Flat White

Trump’s tariff pause and the game theory gamble

16 April 2025

2:36 PM

16 April 2025

2:36 PM

President Donald Trump’s recent decision to pause tariffs for 90 days on most US trading partners – while escalating them to a scorching 125 per cent on Chinese imports – has sent a ripple through global markets and diplomatic circles alike. While the S&P 500 surged 9.5 per cent on the news, the real logic behind this move lies not in economics alone but in game theory – the strategic science of decision-making under competition and uncertainty.

This isn’t just trade policy. It’s a geopolitical chessboard, and Trump’s team is playing a high-stakes, multi-player game with sharp elbows and calibrated signals.

The Prisoner’s Dilemma of Global Trade

International trade disputes echo the prisoner’s dilemma, a foundational model in game theory. Each nation must choose whether to cooperate (uphold free trade) or defect (impose tariffs). When both cooperate, prosperity follows. But mutual defection leads to mutual harm – as seen during Trump’s earlier ‘Liberation Day’ tariffs, which triggered sharp market volatility, contributed to equity sell-offs, and heightened investor uncertainty, illustrating a suboptimal equilibrium.

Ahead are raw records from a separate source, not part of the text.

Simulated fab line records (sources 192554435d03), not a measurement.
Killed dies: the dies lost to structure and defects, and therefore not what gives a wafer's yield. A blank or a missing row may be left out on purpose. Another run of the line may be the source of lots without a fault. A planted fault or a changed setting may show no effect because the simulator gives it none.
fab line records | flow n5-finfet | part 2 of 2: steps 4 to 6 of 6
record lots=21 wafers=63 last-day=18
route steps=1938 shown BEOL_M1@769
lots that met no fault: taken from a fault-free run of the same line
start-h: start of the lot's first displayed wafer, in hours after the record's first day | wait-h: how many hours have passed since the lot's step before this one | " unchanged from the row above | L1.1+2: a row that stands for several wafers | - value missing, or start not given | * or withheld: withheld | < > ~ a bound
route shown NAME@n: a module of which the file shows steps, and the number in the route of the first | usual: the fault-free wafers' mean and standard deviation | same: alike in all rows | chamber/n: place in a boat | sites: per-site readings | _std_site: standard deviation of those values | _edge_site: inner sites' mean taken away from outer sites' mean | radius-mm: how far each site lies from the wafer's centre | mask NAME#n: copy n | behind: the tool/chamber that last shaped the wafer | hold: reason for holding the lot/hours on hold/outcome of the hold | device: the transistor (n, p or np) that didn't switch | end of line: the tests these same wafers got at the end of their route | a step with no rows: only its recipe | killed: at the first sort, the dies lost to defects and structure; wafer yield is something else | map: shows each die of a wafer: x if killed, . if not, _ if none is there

By pausing tariffs on 75+ countries that refrained from retaliating, the US signals a conditional cooperation strategy – a step toward escaping a destructive tit-for-tat spiral. Game theory calls this the first move toward a better equilibrium.

Repeated Games and Trust-Building

Crucially, trade isn’t a one-off event. It’s a repeated game, where today’s move affects tomorrow’s response. Trump’s temporary détente offers allies a strategic off-ramp. Reducing tariffs on partners like the EU, Japan, and South Korea not only calms markets but opens a 90-day window for trust-building.

This move rewards restraint and sets up a framework for ongoing reciprocity – what game theorists call a trigger strategy: cooperate, and we’ll keep cooperating; defect, and penalties follow.

Strategic Signalling and Imperfect Information

The tariff pause is also a signal – a visible action meant to convey intent. Signalling theory suggests that rational players use costly moves to prove they are serious. Trump’s split strategy (carrots for friends, sticks for China) tells the world: ‘We’re open to trade – but not to being played.’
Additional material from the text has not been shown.